Chip Scoggins

One local franchise invited a cornerstone player to unpack his bags and stay awhile. Another team across town pushed a cornerstone player out the door.

One team is trying to maximize its opportunity to win a championship. The other team is engaged in a substantial roster reconstruction.

Dueling emotions greeted two significant developments within hours of each other on Tuesday: Vikings receiver Stefon Diggs signing a long-term extension and Twins second baseman Brian Dozier being traded to the Los Angeles Dodgers.

Vikings fans had reason to celebrate. Twins fans better hope Falvine’s plan doesn’t belly-flop.

If evaluated by an emoji, one move gets a thumb’s-up, the other a frown.

The Vikings locked up another core player by signing Diggs to a five-year, $72 million extension. General Manager Rick Spielman and salary cap magician Rob Brzezinski continued to maneuver deftly around financial parameters in order to keep a valuable piece from reaching free agency.

The organization’s ability to retain star players who are in their prime while also handing quarterback Kirk Cousins a historic $84 million contract serves as a case study in savvy cap management.

Linebacker Anthony Barr’s contract situation remains unresolved on the team’s checklist. It’s unclear if Diggs’ deal will affect Barr’s extension talks, but there might be enough money left in the coffers.

If this was an either/or choice, the Vikings picked the right option. Keeping Diggs became imperative once the team signed Cousins.

Diggs and Adam Thielen give the Vikings perhaps the best wide receiver duo in the NFL. The organization invested heavily in Cousins, and his signing brought instant Super Bowl-or-bust expectations. Surrounding Cousins with as much talent as possible gives him the best chance of being successful. It’s just common sense.
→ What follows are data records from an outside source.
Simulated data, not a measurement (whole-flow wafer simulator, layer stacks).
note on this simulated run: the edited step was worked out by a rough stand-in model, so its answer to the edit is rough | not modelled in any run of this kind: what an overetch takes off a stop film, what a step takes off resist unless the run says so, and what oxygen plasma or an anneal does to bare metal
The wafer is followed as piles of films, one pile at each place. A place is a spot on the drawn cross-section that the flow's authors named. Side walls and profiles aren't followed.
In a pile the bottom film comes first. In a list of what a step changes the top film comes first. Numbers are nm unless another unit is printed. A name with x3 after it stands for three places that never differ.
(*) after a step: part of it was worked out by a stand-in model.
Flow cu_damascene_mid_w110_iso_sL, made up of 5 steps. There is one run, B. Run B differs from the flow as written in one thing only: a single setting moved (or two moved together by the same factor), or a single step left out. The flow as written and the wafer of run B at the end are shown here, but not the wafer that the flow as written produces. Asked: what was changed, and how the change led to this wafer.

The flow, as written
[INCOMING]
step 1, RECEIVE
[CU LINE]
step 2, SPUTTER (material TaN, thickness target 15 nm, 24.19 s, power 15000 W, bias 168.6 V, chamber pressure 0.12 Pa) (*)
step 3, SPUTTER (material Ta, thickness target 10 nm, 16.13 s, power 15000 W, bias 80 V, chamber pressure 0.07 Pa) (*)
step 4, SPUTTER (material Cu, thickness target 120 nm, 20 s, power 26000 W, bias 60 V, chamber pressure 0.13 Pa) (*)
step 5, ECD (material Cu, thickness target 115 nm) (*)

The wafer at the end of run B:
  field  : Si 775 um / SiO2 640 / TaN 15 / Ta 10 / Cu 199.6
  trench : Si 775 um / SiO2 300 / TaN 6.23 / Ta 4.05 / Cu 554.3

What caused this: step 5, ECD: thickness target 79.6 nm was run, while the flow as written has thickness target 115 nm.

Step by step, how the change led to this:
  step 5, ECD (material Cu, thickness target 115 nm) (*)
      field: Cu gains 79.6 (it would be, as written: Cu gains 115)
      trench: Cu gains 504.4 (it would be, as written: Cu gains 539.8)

One counterargument is that elite quarterbacks can elevate any receiver. Maybe, but give me a sure thing every time. Diggs is a sure thing. If he can avoid injuries, his production should only increase with stability at quarterback and offensive coordinator.

“I believe we have something special with the players that we have and the pieces that we added,” Diggs said. “Hopefully we can make this last for a long time.”

The Twins are operating with a different focus, as was made evident by their fire sale of veterans leading up to the final move, cutting ties with Dozier in exchange for two more prospects and veteran second baseman Logan Forsythe.

A disappointing season compelled new baseball bosses Derek Falvey and Thad Levine to shed veterans with expiring contracts in favor of stockpiling prospects.

Their plan is strategic, but moving a player with Dozier’s history and popularity inevitably invites criticism, especially in a situation like this with the front office essentially writing off the rest of this season.

Dozier has had a subpar season, no doubt. And his future with team appeared tenuous once the front office didn’t approach him about a contract extension this past offseason. But his struggles this season shouldn’t overshadow or diminish all that he brought to the organization.

He developed into an All-Star and one of the best power-hitting second basemen in the game. He won a Gold Glove. And he’s durable, on pace to play 150 games for the fifth consecutive season. Nobody ever questioned his desire or effort.

Off the field, Dozier took his leadership role and voice of the clubhouse as important duty. He probably irked management with his outspokenness on occasion, but he made himself accountable, never dodged questions and voiced his opinion on issues that matter.

He had flaws as a player, of course. He remains an inconsistent hitter, and it became concerning when he didn’t produce one of his typical hot streaks this season.

The Twins faced a deadline on Dozier with free agency looming. The front office clearly preferred to turn second base over to top prospect Nick Gordon rather than give Dozier a lucrative contract.

What’s unknown is whether Dozier had any intention of staying beyond this season. Maybe he wanted a change of scenery, too.

An interesting juxtaposition of circumstances happened Tuesday evening. Dozier prepared to board a flight to Los Angeles to meet his new team as Diggs held a news conference to discuss his long-term contract.

Neither scene was all that surprising.